Spring subdivision staying in current district - for now / Northgate wants to join Klein ISD, but its detachment petition is denied

By ERICKA MELLON
STAFF

Homeowners in a posh Spring subdivision have lost round one of their battle to join the wealthier, better-performing Klein Independent School District.

The Spring school board on Thursday unanimously rejected a petition signed by 190 Northgate Forest residents to separate the area from the predominantly minority district and be annexed to Klein ISD.

The board's attorney, Janet Horton, ruled the petition did not meet the requirements of a little-known provision in state law that allows detachment.

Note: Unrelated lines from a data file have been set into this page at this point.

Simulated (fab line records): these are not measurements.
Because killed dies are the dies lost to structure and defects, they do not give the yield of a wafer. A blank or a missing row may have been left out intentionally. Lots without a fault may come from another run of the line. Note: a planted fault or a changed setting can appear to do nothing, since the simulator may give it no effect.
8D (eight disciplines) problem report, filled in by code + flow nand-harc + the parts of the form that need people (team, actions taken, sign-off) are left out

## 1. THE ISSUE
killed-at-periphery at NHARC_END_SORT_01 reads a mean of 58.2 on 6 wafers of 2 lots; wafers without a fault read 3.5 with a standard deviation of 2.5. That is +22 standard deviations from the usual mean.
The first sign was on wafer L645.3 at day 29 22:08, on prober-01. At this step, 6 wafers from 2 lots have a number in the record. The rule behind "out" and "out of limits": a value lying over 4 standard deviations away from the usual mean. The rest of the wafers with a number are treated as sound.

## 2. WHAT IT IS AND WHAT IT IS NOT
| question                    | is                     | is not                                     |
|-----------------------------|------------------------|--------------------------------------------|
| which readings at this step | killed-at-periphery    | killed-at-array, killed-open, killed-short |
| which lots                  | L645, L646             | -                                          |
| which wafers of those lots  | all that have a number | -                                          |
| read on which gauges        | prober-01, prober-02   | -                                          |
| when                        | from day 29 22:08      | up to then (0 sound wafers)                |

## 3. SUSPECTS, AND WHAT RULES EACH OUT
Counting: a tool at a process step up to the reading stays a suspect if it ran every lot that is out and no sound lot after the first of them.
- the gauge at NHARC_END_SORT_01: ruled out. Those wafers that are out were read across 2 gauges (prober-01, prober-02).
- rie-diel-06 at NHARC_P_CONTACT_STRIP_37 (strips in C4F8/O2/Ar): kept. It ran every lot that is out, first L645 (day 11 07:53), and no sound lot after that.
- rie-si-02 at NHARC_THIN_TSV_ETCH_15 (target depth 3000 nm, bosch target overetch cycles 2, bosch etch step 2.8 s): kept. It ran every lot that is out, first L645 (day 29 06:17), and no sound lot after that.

The assessed value of the relatively small subdivision - $92.5 million, about 1 percent of the district's tax base - was too much for the district to lose, especially considering that only seven students from Northgate are currently enrolled in Spring schools, according to the district.

Another option

School board President Mel Smith blasted the petition's chief supporter, Tom Matthews, for wasting the district's time, belittling its teachers and pitting rich against poor.

Matthews agreed the petition did not meet legal requirements, but said that parents in the subdivision simply don't want their children to attend Spring schools.

After the vote, Matthews said he's unsure whether he'll pursue his fight by asking the Klein school board to vote to accept Northgate Forest.

"I may not want to bother Steve," he said of Klein's board president, Steve Szymczak.

If he does, and Klein rejects the petition, the issue is dead. But if Klein approves, the petitioners can appeal to State Commissioner of Education Shirley Neeley.

Larry Allen, vice president of the Klein board, said this week that he was unsure how he or his colleagues would rule.

``Whatever Spring does, Spring will do," Allen said. ``Klein will make its decision independent of what the Spring board does."

Rulings can vary

Neeley's eventual ruling is also unpredictable. The Texas Education Agency typically hears one detachment and annexation case a year, and the rulings vary, according to spokeswoman Debbie Ratcliffe.

Matthews, a 63-year-old businessman whose youngest child graduated from Spring ISD about 15 years ago, also led the effort in 2005 that defeated Spring's $385 million bond referendum.

Over the last decade, more minority students and more children from low-income families have moved into the Spring area.

Today, about 23 percent of the students in Spring are white, compared with 49 percent in Klein.

And more than half the students in Spring are low-income, compared with 30 percent in Klein.

W. Robert Houston, who directs the Institute for Urban Education at the University of Houston, said Spring's approval of the petition would have set a bad precedent.

``It sends the message that any other subdivision, any other block, maybe any other family, could move to another school district with impunity," he said.